New Delhi: Foreign direct investment (FDI) in retail is a non-issue which is being milked for political mileage, Planning Commission Deputy Chairman Montek Singh Ahluwalia on Tuesday said.
"We are doing now (opening FDI in retail) what China did 20 years ago. These issues become controversial and in a democratic process, whatever becomes controversial is milked for whatever it's worth," Ahluwalia, a votary of foreign investment in modern retail, said.
He said the fear that jobs would be lost because of the entry of global retailers is misplaced.
"There is simply no basis to that. I am quite confident," he said at a SKOCH event here.
The Parliament has been paralysed for past three days as opposition parties joined by UPA allies Trinamool Congress and DMK have demanded rollback of Centre's decision to allow 51 percent FDI in multi-brand retail.

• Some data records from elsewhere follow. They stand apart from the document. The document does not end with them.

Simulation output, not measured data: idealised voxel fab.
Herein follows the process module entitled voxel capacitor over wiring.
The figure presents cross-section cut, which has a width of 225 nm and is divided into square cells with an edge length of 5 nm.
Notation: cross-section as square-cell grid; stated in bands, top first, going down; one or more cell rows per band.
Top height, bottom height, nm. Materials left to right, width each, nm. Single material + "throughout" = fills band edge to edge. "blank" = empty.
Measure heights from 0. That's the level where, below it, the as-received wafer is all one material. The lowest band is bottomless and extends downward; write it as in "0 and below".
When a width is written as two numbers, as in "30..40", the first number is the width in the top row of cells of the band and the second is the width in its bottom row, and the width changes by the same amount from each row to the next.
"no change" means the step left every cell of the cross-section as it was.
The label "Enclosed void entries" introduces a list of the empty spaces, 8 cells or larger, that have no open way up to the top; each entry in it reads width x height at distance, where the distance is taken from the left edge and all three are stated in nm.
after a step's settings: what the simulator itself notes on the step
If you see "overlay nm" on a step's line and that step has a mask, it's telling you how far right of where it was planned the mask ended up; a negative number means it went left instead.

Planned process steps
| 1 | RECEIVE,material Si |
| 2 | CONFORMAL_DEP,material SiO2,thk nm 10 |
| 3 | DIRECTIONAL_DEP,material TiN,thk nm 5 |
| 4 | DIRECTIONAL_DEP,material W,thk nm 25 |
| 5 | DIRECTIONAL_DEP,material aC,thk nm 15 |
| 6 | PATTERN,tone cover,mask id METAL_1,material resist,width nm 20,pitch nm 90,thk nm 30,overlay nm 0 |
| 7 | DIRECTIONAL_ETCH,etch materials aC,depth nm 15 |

Ahluwalia said there is a strong case for making our distribution chains efficient. "It should be modernised," he said.
Indian corporate players are already into retail trade in the country and their presence has not affected the small kirana stores.
"Everybody says that (FDI in multi-brand retail) is going to hurt small traders. But that is (also) an argument against modern retail. This is not a new issue. This is just a pending left over thing in the pipeline from the bottom of the barrel," he said.

Ahluwalia said it is often said that traders are making huge profits while farmers get nothing. "That implies that there is usual inefficiency in the value chain. If you try to modernise the value chain then immediately everybody says (no-no) that is terrible, that is going to hurt everybody."     

Asked about the economic slowdown, he said, "This year is not a good year. Everybody in world economy has downgraded their growth prospects."
He said there is no cause for worry if there is a slippage in economic growth this fiscal.
"Whether it is 7.5 percent or 7 percent, it does not matter. In the current year economic growth will not be an indication of what medium term growth will be," he added.
However he said, "I don't expect current year growth to go down to that low (the level of 6.7 percent in 2008-09)."
He agreed that economic growth will not touch 9 percent mark, as targeted in the 12th Five Year Plan (2012-17).
On inflation, he said it would start moderating from December this year.